It was 1900 hour when we met again by the car. We were out on a mission to see a moose in Grand Teton National Park.
Earlier in the day, we drove into the park.
With the jagged snow-peaks of the Teton Range lay sprawling to our left.
We took a scenic cruise on Jenny Lake, named after the Shonshone Indian woman who married Richard “Beaver Dick” Leigh – an English man influential in Yellowstone and Jackson Hole, Wyoming.
Grand Teton is the tallest peak among les trois tétons (the three teats) – a name given by French trappers at the time.
The ranger delivered a talk on the history and geology of the region.
And pointed out an osprey nest where the mother flew back and forth busy feeding her chicks.
The air was crisp clean and the water pristine.
We popped into a mountain chapel – built in 1937, entirely out of wooden logs. The most recent renovation added a beautiful stained glass. It was funded by a New York and Wyoming family in memory of the victims of the 9/11 terrorist attacks.
“We welcome all to the Chapel of the Sacred Heart” – says a plague on its door. It’s a place of natural and simplistic beauty perfect for a silent prayer,
After making a quick photo stop at the Jackson Lake Dam,
we exited the park through the Moran entrance and happened upon our first sighting of a bison herd.
Further along the road, we got a closer look when they hoofed parallel to our car, waiting to cross the road.
Back in town, my Australian friends decided to have Mexican for dinner, while the carnivore in me craved the best burger in Jackson Hole.
Bella burger this juicy one is called. And the Chipotle ketchup is souvenir-worthy.
So here we were, back in the park, keeping our eyes wide open for wildlife.

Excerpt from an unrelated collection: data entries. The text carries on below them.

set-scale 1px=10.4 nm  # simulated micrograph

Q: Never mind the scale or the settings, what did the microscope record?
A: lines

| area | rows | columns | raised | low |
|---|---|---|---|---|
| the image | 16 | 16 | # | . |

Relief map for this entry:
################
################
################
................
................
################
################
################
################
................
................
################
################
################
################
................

We drove till sunset at approximately 8:45PM. But we did not find a single moose, neither a bear nor a beaver – There were a couple of bald eagle perched on high trees at Oxbow Bend and flocks of Canada Geese. At Colter Bay Village, we met a couple who told us that they spotted a moose feeding around the area about 10 minutes ago and they also saw a mother bear with her cub crossing the road.